January 4, 2013
One of the most interesting stats of 2012 in Return Path's intelligence report was that 70% of email reported as spam is legitimate. This means at some point the recipient opted in to receive the email in some way.
The "report as spam" option is prominent in most webmail clients so for the recipient it is easier to mark the message as spam rather than search through the message for an unsubscribe link. Even if you make the unsubscribe very prominent and put a link at the top and bottom of your email, some recipients are very wary of clicking an unsubscribe link in an email because they believe it shows you are a valid recipient and may cause more spam.
ISP's such as Outlook.com (Hotmail), Yahoo and AOL have feedback loops to notify senders when an email is marked as spam or junk. The sender must be part of the feedback loop and is then expected to remove the recipient from the list. Gmail is an exception in that they don't have a feedback loop as such. In the Extravision system anything received via the feedback loops is unsubscribed from the list and marked as an ISP complaint.
In an ideal I think there should be two buttons in your webmail client. "Report as spam" and "Unsubscribe".
"Report as Spam" says I have never opted in to receive this and don't want to receive anymore.
"Unsubscribe me" says I did opt in to receive this but am no longer interested.
From the ISP's perspective this makes a difference when looking at the senders reputation and inbox placement. From the senders perspective it is good to distinguish between complaints and unsubscribes.
In the new Outlook.com webmail client you have the two options providing the email sent includes an optional email header, List-Unsubscribe. This header tells the email client who to send an unsubscribe request to and or what URL to execute to automatically remove the recipient. If the header is valid then at the bottom of the email you will see the below and an unsubscribe link will be listed in the Action drop down.
Click to unsubscribe and you then get the option to also delete everything you have received from that sender in your Inbox.
Finally you get a confirmation that an unsubscribe email has been sent to the list-unsubscribe address. This isn't immediate and it can take a few days for the unsubscribe request to actually be sent. In Outlook.com you don't have a "mark as spam" button but if you mark an email as "junk" then the message is automatically marked as spam using the feedback loop.

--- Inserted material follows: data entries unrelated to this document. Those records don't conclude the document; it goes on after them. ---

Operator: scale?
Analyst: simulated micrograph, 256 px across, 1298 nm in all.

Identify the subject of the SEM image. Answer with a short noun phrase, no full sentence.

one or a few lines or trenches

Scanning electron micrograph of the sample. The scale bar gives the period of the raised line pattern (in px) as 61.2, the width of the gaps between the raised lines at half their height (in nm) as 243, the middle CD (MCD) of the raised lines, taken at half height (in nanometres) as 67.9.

In Gmail we know there is no feedback loop as such but if the list-unsubscribe header is available and you mark the message as "report spam" then you are given the option of reporting the spam and sending an unsubscribe request. The spam report is feed into the various automated systems that Gmail uses to try and identify spam and an email send to the unsubscribe address.
There is an option of an unsubscribe link on its own rather than reporting as spam but it isn't obvious and it took me a while to discover it. You need to open an email and then select the small drop down arrow next to the recipient "me".
If you click the unsubscribe link then Gmail almost immediately sends the unsubscribe email.
Currently I can only see Gmail and Outlook.com who are using the list-unsubscribe header to provide the user with a true way of unsubscribing without marking the message as spam. From an ESP's point of view it would be great if every email client gave the recipient the option of reporting as spam and unsubscribing separately but from the users point of view I guess they don't care as long as they don't receive any more emails.